Reputation: 1357
I need to train a linear regression model on a streaming data. I read streaming data using textFileStream
. But the problem is that RegressionMetrics
accepts RDD[(Double, Double)]
, while output
is in format DStream[Double,Double]
.
How to convert output
into the RDD[(Double, Double)]
to be able to use RegressionMetrics
?
val model = new StreamingLinearRegressionWithSGD()
.setInitialWeights(Vectors.dense(0.0, 0.0))
.setStepSize(0.2)
.setNumIterations(25)
trainingData = ssc.textFileStream("/training/data/dir").map(LabeledPoint.parse)
testData = ssc.textFileStream("/training/data/dir").map(LabeledPoint.parse)
model.trainOn(trainingData)
val output = model.predictOnValues(testData.map(lp => (lp.label, lp.features)))
val metrics = new RegressionMetrics(output)

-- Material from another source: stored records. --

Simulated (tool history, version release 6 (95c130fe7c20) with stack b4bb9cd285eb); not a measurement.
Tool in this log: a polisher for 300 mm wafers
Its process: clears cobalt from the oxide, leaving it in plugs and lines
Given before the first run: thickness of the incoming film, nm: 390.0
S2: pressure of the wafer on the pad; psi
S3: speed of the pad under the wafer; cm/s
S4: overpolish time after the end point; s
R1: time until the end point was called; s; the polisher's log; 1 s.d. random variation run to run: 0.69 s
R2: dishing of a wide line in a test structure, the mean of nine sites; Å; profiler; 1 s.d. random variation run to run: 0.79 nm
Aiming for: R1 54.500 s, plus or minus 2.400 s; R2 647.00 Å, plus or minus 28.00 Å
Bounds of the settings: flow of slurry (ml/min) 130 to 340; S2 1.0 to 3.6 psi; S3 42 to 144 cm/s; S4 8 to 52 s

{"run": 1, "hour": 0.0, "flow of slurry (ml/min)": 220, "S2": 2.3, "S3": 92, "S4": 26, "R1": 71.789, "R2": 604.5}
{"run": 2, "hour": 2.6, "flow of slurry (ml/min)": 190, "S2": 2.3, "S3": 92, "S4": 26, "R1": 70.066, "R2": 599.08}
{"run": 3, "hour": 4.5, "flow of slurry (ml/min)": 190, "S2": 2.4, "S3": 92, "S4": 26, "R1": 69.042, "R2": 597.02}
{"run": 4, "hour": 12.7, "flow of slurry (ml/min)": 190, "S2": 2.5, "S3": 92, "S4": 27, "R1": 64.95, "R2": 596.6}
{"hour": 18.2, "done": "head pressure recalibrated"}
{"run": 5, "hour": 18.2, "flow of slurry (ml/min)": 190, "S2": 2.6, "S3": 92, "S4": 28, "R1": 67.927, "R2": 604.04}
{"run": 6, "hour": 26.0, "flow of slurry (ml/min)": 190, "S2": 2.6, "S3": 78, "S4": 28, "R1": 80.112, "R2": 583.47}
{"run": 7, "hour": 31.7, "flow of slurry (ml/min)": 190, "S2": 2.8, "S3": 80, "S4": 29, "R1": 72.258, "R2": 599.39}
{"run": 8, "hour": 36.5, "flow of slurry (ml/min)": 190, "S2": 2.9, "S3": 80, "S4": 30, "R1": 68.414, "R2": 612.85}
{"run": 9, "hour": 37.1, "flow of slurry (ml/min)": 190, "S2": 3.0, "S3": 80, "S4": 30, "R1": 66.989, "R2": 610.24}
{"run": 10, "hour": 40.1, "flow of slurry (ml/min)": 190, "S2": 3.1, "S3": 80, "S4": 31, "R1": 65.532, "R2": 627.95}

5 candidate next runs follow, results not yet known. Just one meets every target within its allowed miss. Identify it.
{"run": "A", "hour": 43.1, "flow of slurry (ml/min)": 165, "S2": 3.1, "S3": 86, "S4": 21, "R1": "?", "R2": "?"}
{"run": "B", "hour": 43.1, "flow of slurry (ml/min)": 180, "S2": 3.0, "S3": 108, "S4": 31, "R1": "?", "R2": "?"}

val rmse = metrics.rootMeanSquaredError
Upvotes: 1
Views: 281
Reputation: 4471
Every DStream consists of an underlying RDD (a separate one for every data batch), which can be accessed using the foreachRDD
method:
model.predictOnValues(testData.map(lp => (lp.label, lp.features))).foreachRDD { rdd =>
val metrics = new RegressionMetrics(rdd)
val rmse = metrics.rootMeanSquaredError
// do something with `rmse` here
}
Upvotes: 0